The European Stability Mechanism Treaty is to be sent to Parliament for ratification “as soon as possible” according to Prime Minister Lawrence Gonzi. It is expected to be ratified by June at the latest, Dr Gonzi told The Times Business.

Germany is resisting appeals for more money

Malta is expected to sign the new €500 billion European Union permanent bailout fund later on this month in Brussels.

Asked at the end of this week’s informal EU summit about the government’s plans for the ratification of the ESM, Dr Gonzi said that the ratification process by the Maltese Parliament is expected to be concluded in the coming months, definitely by June, as the new fund has to enter into force in July.

Last Monday, all 27 EU member states gave their go-ahead for the €500 billion fund to come into force in July this year, a year earlier than planned.

The fund, which will replace the current temporary €440 billion European Financial Stability Facility (EFSF) that has already been used to bail out Ireland and Portugal, is being activated early to cope with the worsening debt crisis.
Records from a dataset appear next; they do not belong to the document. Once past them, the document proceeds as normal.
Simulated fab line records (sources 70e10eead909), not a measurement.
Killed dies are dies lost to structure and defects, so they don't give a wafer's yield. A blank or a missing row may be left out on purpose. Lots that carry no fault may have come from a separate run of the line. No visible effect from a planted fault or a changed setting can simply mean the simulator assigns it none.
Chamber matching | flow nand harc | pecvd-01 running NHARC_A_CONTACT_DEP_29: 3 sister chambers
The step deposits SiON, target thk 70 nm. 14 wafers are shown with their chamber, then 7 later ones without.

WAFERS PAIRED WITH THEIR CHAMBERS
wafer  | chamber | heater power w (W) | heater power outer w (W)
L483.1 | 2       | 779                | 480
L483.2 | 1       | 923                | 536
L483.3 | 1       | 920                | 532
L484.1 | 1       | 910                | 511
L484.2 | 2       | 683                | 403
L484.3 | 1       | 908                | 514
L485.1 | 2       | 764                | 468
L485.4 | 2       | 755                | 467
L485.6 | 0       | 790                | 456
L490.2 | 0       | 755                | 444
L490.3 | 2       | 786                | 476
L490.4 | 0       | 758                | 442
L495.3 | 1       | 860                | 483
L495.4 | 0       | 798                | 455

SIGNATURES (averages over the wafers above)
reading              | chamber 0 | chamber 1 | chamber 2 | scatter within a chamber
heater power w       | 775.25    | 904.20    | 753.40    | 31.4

“The early entry into force of this permanent firewall will prevent contagion in the euro area and further restore confidence,” European Council President Herman Van Rompuy said.

Malta – the smallest economy in the eurozone – will be making the lowest contribution to the fund, investing some €58 million over a five year period. On the other hand, Germany will be contributing €190 billion.

Despite the efforts being made to shore up confidence in the EU among the international financial markets, many observers are still sceptical that the fund will be able to ward off speculation about Italy and Spain.

British Prime Minister David Cameron said it was “vital that eurozone countries establish a firewall big enough to deal with the crisis”.

Calls have been growing for a doubling of the funds in the ESM, most notably from Italian Prime Minister Mario Monti and IMF head Christine Lagarde. However, Germany has so far resisted appeals for more money, though Chancellor Angela Merkel said at the summit that the signing of a new fiscal discipline treaty could “pave the way for more solidarity”.

Future funding from the ESM will be conditional on countries ratifying the Fiscal Pact Treaty by March 2013, and from 2014, aid will only be given to countries that respect the debt limits laid down in the treaty.

EU leaders are now expected to reassess the adequacy of resources in both the ESM and EFSF in March, possibly allowing the two funds to operate together to boost EU rescue funds to up to €1 trillion.

ESM explained

What is it?
A permanent bailout fund backed by eurozone governments that can lend up to €500 billion in rescue aid to other eurozone members on condition that they implement strict austerity plans.

Where does the money come from?
From issuing bonds in financial markets. These are backed by capital pledges from the 17 euro member states, with €80 billion paid in up-front (over five years) and €620 billion of callable capital, i.e. to be paid in and used only if required. Proceeds from the bonds raised will be used first to fill up a reserve fund and any profits after that will either go back to member states or be used to fund bailouts.

Why is it needed?
The EFSF, which was set up as a temporary fund for legal reasons, is due to run out in July 2013. The ESM is a permanent sovereign bailout fund, written into EU law. The Lisbon Treaty has been amended to allow for its creation.